On 08/28/2013 05:08 AM, Richard Biener wrote:
On Sun, 25 Aug 2013, Mike Stump wrote:

On Aug 25, 2013, at 12:26 AM, Richard Sandiford <> wrote:
(2) Adding a new namespace, wi, for the operators.  So far this
    just contains the previously-static comparison functions
    and whatever else was needed to avoid cross-dependencies
    between wi and wide_int_ro (except for the debug routines).
It seems reasonable; I don't see anything I object to.  Seems like most of the time, the code is shorter (though, you use wi, which is fairly short).  It doesn't seem any more complex, though, knowing how to spell the operation wide_int:: v wi:: is confusing on the client side.  I'm torn between this and the nice things that come with the patch.

(3) Removing the comparison member functions and using the static
    ones everywhere.
I've love to have richi weigh in (or someone else that wants to play the
role of C++ coding expert)?  I'd defer to them?
Yeah - wi::lt (a, b) is much better than (b) IMHO.  It mimics how
the standard library works.

The idea behind using a namespace rather than static functions
is that it makes it easier to separate the core, tree and rtx bits.
Being able to separate core, tree and rtx bits gets a +1 in my book.  I
do understand the beauty of this.
Now, if you look back in discussions I wanted a storage
abstraction anyway.  Basically the interface is

class wide_int_storage
   int precision ();
   int len ();
   element_t get (unsigned);
   void set (unsigned, element_t);

and wide_int is then templated like

template <class storage>
class wide_int : public storage

where RTX / tree storage classes provide read-only access to their
storage and a rvalue integer rep to its value.

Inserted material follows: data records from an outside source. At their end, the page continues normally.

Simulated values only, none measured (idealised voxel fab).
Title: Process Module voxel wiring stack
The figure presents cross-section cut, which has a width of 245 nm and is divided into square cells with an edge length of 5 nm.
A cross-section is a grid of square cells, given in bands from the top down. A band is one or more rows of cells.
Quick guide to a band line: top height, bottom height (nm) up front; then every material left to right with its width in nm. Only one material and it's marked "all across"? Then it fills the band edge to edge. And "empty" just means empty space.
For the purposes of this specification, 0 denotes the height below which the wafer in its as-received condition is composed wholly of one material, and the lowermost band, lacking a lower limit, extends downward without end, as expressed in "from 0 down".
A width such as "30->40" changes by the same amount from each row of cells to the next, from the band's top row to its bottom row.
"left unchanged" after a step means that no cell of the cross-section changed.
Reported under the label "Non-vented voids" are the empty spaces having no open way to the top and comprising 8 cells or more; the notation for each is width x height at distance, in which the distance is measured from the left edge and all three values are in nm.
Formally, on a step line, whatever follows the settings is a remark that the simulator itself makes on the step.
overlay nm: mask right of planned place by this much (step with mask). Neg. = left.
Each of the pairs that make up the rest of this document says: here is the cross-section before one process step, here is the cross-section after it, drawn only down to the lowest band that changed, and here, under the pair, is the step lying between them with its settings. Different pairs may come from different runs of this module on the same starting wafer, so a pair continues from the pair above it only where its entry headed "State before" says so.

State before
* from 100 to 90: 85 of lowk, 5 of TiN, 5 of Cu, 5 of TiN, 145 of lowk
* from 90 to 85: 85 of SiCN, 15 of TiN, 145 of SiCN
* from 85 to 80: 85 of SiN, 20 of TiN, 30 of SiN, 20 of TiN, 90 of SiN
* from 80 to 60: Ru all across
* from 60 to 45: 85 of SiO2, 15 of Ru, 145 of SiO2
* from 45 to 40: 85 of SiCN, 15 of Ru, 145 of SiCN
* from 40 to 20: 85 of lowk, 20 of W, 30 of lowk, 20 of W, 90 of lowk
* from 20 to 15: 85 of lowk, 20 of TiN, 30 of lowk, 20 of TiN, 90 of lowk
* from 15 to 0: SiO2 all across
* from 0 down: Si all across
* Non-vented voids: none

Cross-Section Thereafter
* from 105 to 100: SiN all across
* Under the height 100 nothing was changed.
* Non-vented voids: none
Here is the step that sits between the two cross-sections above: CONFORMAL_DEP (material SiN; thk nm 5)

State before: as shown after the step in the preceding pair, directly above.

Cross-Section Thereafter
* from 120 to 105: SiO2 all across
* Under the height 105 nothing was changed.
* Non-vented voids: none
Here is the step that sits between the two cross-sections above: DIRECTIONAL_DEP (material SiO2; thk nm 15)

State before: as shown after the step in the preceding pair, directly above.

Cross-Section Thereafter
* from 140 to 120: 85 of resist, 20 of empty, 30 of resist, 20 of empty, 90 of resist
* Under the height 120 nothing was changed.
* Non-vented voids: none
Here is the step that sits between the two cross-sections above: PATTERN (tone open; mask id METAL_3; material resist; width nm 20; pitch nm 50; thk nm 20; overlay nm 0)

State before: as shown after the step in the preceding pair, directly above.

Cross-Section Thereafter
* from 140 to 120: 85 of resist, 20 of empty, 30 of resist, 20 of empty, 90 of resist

You can look at my example draft implementation I posted some
months ago.  But I'll gladly wiggle on the branch to make it
more like above (easy step one: don't access the wide-int members
directly but via accessor functions)
you are of course welcome to do this. But there were two questions that i never got an answer to.

1) how does doing this help in any way. Are their clients that will use this?

2) isn't this just going to slow wide-int down? It seems clear that there is a real performance cost in that now there is going to be an extra step of indirection on each access to the underlying data structures.

I will point out we have cut down on the copying by sharing the underlying value from trees or rtl when the value is short lived. But given that most constants only take a single hwi to represent, getting rid of the copying seems like a very small payback for the increase in access costs.

IMO wide-int.h shouldn't know about trees and rtxes, and all routines
related to them should be in tree.h and rtl.h instead.  But using
static functions means that you have to declare everything in one place.
Also, it feels odd for wide_int to be both an object and a home
of static functions that don't always operate on wide_ints, e.g. when
comparing a CONST_INT against 16.
Indeed - in my sample the wide-int-rtx-storage and wide-int-tree-storage
storage models were declared in rtl.h and tree.h and wide-int.h did
know nothing about them.
this could be done for us too, it has nothing to do with the storage model.
Yes, though, does wi feel odd being a home for comparing a CONST_INT and
16?  :-)

I realise I'm probably not being helpful here.
Iterating on how we want to code to look like is reasonable.  Prettying
it up where it needs it, is good.

Indeed, if the code is as you like, and as richi likes, we'll then our
mission is just about complete.  :-)  For this patch, I'd love to defer
to richi (or someone that has a stronger opinion than I do) to say,
better, worse?
The comparisons?  Better.
richard s is making these static.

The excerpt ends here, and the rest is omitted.